Investor's Journal is a diary focused strictly on investments and personal finance issues, primarily from a contrarian and retiree point of view. Follow along with an average guy's failures and successes as he learns, by trial and error, the fine art of value investing.


11/14/20-Since the prior entry (10/7/20), there have been several buys and sales in our basic 25 holdings. These were redeemed in full: ASB; BPOP; FHI; FRME; FSLY; MCBC; OKTA; RCII; SCS; and TSBK. The following were purchased to replace them: DOCU; MCY; NET; PDM; PEY; SCHD; SPTN; TRTN; VDE; and XLE. The 25-list thus now includes: AWF; BHK; CRWD; CVS; DDOG; DOCU; IBCP; MCY; MET; NET; PDM; PEY; PFBI; PFG; RSP; SCHD; SPTN; TRTN; VBF; VCIT; VDE; VIOO; VMFXX; XLE; and ZM.

Portfolio assets now assure annual total dividend income of over $50,000, achieving a 2020 goal.

Since 10/7/20, liquid assets are up $59,229 or 3.67% and now total $1,671,712. For better or worse, bond assets plus reserves have been reduced to 21% of overall liquid holdings.

Net total assets (including real estate and all other holdings) are up 4.38% since the end of 2019, a gain this year of $83,429. Our nest egg stands at $1,986,862.

Observations: While the nest egg's value is over three times its level when I began this blog (on 3/2/02, a few months after I had retired, with an initial total assets value of $600,000), I have fairly consistently played it conservatively, usually having about a third of liquid holdings invested in bond or money market assets. A not insignificant part of the nest egg has been our residence (real estate). It has accumulated in value at only a modest rate. Also, many of the other holdings have been of the value type. These have largely underperformed the market for a number of years now. Our overall cumulative total return has averaged just 6.58% a year.
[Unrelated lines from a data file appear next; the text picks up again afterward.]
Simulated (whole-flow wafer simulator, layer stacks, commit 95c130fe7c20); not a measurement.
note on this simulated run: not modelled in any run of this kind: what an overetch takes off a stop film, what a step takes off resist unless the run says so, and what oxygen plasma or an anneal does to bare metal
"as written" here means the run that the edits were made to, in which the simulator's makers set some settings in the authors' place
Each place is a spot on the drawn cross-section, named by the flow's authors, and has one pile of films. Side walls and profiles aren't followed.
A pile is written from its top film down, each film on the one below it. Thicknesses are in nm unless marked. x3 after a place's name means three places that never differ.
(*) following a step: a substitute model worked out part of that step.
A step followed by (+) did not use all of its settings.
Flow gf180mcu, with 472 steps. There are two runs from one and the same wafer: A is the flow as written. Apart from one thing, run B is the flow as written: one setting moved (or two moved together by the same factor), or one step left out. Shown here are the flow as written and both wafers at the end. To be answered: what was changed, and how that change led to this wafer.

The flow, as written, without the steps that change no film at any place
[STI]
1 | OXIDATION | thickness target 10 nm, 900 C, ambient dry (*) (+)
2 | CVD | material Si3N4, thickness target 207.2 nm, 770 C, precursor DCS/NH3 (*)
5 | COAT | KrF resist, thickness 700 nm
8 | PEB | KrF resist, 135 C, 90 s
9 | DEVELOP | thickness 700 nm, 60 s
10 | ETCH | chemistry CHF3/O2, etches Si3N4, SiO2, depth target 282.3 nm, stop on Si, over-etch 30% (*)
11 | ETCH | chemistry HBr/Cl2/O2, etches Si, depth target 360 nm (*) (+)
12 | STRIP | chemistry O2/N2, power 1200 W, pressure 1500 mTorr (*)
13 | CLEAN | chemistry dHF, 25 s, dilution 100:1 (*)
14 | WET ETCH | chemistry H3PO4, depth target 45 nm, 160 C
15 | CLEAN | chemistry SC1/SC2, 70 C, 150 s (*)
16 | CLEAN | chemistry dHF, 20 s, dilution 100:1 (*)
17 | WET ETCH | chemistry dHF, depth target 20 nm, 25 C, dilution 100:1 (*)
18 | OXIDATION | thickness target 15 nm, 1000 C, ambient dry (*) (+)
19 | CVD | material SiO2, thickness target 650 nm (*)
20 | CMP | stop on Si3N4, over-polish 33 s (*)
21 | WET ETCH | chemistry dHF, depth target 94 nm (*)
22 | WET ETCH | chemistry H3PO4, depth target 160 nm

Given that we have, though, this financial cushion as well as retirement income and considering that my wife is younger than I, in future I expect to be a little more risk-taking. The above cited basic 25 assets also reflect another change: am gradually switching from individual securities to more exchange traded funds, index funds, and the like. Mostly, they have a lower propensity to go down wildly in a bear market and yet often show better returns. Am not going crazy with this new approach, but, after this bizarre year, expect to target simply an 8% average return from here on out.


11/26/20-Since the prior entry (11/14/20), there have been a few more buys and sales among our basic 25 holdings. These were redeemed: CVS; MET; SPTN; and VMFXX. Shares in these were added in their place: CDNS; DHT; FBND; and PAYC. The 25-list thus now includes: AWF; BHK; CDNS; CRWD; DDOG; DHT; DOCU; FBND; IBCP; MCY; NET; PAYC; PDM; PEY; PFBI; PFG; RSP; SCHD; TRTN; VBF; VCIT; VDE; VIOO; XLE; and ZM.

Portfolio assets provide yearly total dividend income of over $50,000. This is to be raised to at least $54,000 by the end of 2021.

Since 11/14/20, liquid assets are up $116,403 or 6.96% and now total $1,788,115. With the increase, some equities have been sold off to reduce overall risk, and the portfolio portion of bond assets plus reserves has thus been raised to at least 30%.

Net total assets (including real estate and all other holdings) are up 10.51% since the end of last year, a gain so far in 2020 of $199,972. Our nest egg stands at $2,103,405. Since the lows last spring, the total has risen $403,823. This development will hopefully be a lesson for me about panicking when there is a sudden slump in our holdings' market value. Clearly, that is not a good time to sell. With a little patience, much that was lost, and maybe a bit extra besides, can be retrieved or added.


Disclaimer and Disclosure Statement
Much as I'd love it to be otherwise, I receive no payment of any kind for disseminating investment information unless, by some fluke, millions of folks, on the strength of these entries, start buying shares of stock I own, a possibility only slightly less likely than our being destroyed by a large meteorite. Do not follow any suggestions made in Investor's Journal as if I were a professional.

Neither I nor Investor's Journal will be responsible for losses by anyone who obtained ideas from this site.

This diary is intended for personal interest and general information only. You are advised to do your own research (as well as to consult highly compensated professionals) before spending money on anything.

I know of no reason anyone should take my financial musings seriously. At best I am a dedicated amateur providing a bit of investment-related insight and entertainment, at worst an amusing diversion.

My wife, Fran, and I may at times own shares of some of the assets mentioned here. But neither of us receive any benefit from reference to them, unless you count the mutual misery when we get it wrong, or the opportunity to gloat when we get it right.